The free world is in a flurry at the moment.
Since the September 11 tragedy in New York (and Bali and Afghanistan and Saudi Arabia and Baghdad and Pakistan and so on) countries that enjoy the freedom of speech, the right to vote and the right to privacy have started to tighten their security.
Security in this case means finding the bad people through monitoring and then taking action to prevent further threats. With communication becoming a global, digital network, security agencies will rely more on technology to intercept, collate and analyse this information.
And in doing so, they're going to impinge on the privacy of every single person.
At least, this is how privacy advocates are seeing it. Their issue is that not only do we have a right to say what we want but we also have a right not to say it. Thus, we should have the right to remain anonymous if we want to buy something just as much as we can choose what we want to buy.

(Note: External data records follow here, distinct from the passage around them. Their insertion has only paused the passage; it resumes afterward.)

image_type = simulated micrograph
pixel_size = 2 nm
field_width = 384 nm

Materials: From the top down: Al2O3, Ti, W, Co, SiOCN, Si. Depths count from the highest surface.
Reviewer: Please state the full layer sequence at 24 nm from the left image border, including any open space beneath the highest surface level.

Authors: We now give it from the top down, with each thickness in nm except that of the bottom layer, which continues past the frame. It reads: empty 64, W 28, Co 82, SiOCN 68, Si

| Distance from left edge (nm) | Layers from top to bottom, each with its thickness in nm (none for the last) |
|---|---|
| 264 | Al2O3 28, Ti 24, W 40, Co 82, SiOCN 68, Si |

The counter-argument, of course, is that if you aren't doing anything wrong then you've got nothing to worry about. And don't you want our country to be safe?
Currently, we're somewhere in the middle. But in light of this 'new' idea of terrorism, we need to renegotiate what's important to our society and draw a new line in the sand between personal freedoms and national security.
The tools to monitor people are already in place. The Internet is essentially one massive log file which records where emails go; what sites are visited; and which computer each and every packet of information goes to. By the time other forms of communication go completely digital, like phones, we'll already have the perfect infrastructure in place to record the behaviour of individuals.
At the moment, the only thing that's preventing the wholesale, blanket monitoring of the population is legislation which more or less says we have a right to privacy, unless there's strong evidence to suggest we've abused that right. I like that idea. Privacy is a right, and if someone abuses it then it should get taken away. Taken away for that particular person, not every single person.
My belief is that if we take away the foundations of our free society in order to protect it, then what are we protecting? We'll go into an unhealthy spiral where tightened security that's designed to protect our free way of life actually takes it away.
I'll say it again because I think it's important: what are protecting if not our freedom?
What do you think? Do you think everyone should be monitored more? What's more important, national security or individual privacy?